Table 2 The LR, XGBoost, and NN predictive performance in terms of R², RMSE (pounds per hour), and nRMSE of full models on NO_x emission rates (trained on the previous year's data and tested on the following year's data, year-by-year from 2015 to 2019)

Training year	Test year	Full model
		LR			XGBoost			NN
		R ²	RMSE	nRMSE	R ²	RMSE	nRMSE	R ²	RMSE	nRMSE
2015	2016	0.91	26.2	0.011	0.96	17.7	0.007	0.96	18.5	0.008
2016	2017	0.89	26.3	0.012	0.96	16.0	0.007	0.96	16.3	0.007
2017	2018	0.90	29.4	0.012	0.95	21.0	0.009	0.95	19.6	0.008
2018	2019	0.82	23.9	0.011	0.96	11.0	0.005	0.96	11.8	0.005

As shown in Table 3, XGBoost and NN for the reduced model, which contains far fewer features than the full model, still perform well with R² between 0.86–0.93 and nRMSE between 0.007–0.015. By contrast, LR performs poorly, with much lower R² between 0.29–0.54 and much higher nRMSE between 0.021–0.031. The reduced XGBoost models perform slightly better than the reduced NN models (i.e., slightly higher R²; slightly lower RMSE and nRMSE), with a difference in R² of less than 0.03, RMSE of less than 4.5 pounds, and nRMSE of less than 0.001. The reduced model is somewhat more sensitive to the chosen training and test years compared with the full model.

Table 3 The LR, XGBoost and NN predictive performance in terms of R², RMSE (pounds per hour), and nRMSE of reduced models on NO_x emission rates (trained on the previous-year data and tested on the following-year data, year-by-year from 2015 to 2019)

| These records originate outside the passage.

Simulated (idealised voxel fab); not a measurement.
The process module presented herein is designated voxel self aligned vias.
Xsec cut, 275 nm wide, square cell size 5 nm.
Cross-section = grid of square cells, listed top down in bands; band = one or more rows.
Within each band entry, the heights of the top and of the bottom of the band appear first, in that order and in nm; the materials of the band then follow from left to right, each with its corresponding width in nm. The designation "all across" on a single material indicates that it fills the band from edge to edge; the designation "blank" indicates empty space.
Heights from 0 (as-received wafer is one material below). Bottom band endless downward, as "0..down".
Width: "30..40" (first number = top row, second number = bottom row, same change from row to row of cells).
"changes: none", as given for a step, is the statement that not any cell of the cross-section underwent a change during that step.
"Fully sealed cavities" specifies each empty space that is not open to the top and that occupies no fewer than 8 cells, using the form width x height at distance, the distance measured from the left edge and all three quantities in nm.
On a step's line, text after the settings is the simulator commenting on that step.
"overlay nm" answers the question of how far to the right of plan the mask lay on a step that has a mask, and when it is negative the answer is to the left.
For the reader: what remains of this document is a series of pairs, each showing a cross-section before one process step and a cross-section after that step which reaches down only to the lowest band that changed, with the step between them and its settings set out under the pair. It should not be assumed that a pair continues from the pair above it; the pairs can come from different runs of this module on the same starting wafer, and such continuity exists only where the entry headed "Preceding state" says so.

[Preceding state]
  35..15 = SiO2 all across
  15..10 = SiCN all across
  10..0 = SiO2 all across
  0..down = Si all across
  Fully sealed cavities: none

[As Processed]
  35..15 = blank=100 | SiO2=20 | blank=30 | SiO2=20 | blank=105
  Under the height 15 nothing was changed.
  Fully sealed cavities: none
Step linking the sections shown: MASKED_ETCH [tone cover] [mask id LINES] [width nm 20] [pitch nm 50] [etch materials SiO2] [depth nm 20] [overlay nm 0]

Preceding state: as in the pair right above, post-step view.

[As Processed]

Training year	Test year	Reduced model
		LR			XGBoost			NN
		R ²	RMSE	nRMSE	R ²	RMSE	nRMSE	R ²	RMSE	nRMSE
2015	2016	0.54	59.7	0.025	0.93	22.9	0.010	0.90	27.4	0.011
2016	2017	0.39	62.9	0.028	0.93	21.8	0.010	0.90	25.2	0.011
2017	2018	0.38	72.7	0.031	0.86	34.2	0.015	0.86	34.2	0.015
2018	2019	0.29	47.5	0.021	0.91	16.4	0.007	0.90	17.8	0.008

To summarize, compared with applying linear models, applying non-linear algorithms to predict the EGU NO_x emission rate can significantly enhance model performance and achieve much higher prediction accuracy, especially for models with fewer features.

3.2 Unit-level model predictive performance on NO_x emission rates

We use the full XGBoost model trained on 2017 data and tested on 2018 data as an example to investigate the details of model performance. Fig. 5a presents the scatter plots of CAMD-derived vs. predicted NO_x emission rates on different scales (2500 pounds per hour in the left plot and 500 pounds per hour in the right plot). About 99.4% of the NO_x emission rates fell below 500 pounds in 2018, i.e., within the region shown in the right scatter plot. The overall trend follows the identity line indicating good overall model predictive performance (R² = 0.95, nRMSE = 0.009). Fig. 5b illustrates the corresponding distributions of the absolute errors, i.e., the difference between the predicted NO_x emission rates and the CAMD-derived NO_x emission rates, grouped by different unit types including combined cycle, combustion turbine, tangentially-fired, and dry bottom wall-fired boiler. The absolute errors are concentrated around 0 for all unit types. But the tangentially-fired units have the widest error distribution as a result of much larger NO_x emission rates than the other types of units. As shown in Table 1, the NO_x emission rates from the tangentially-fired units averaged 120.0 pounds per hour, and some extreme values exceeded 2000 pounds per hour in 2018.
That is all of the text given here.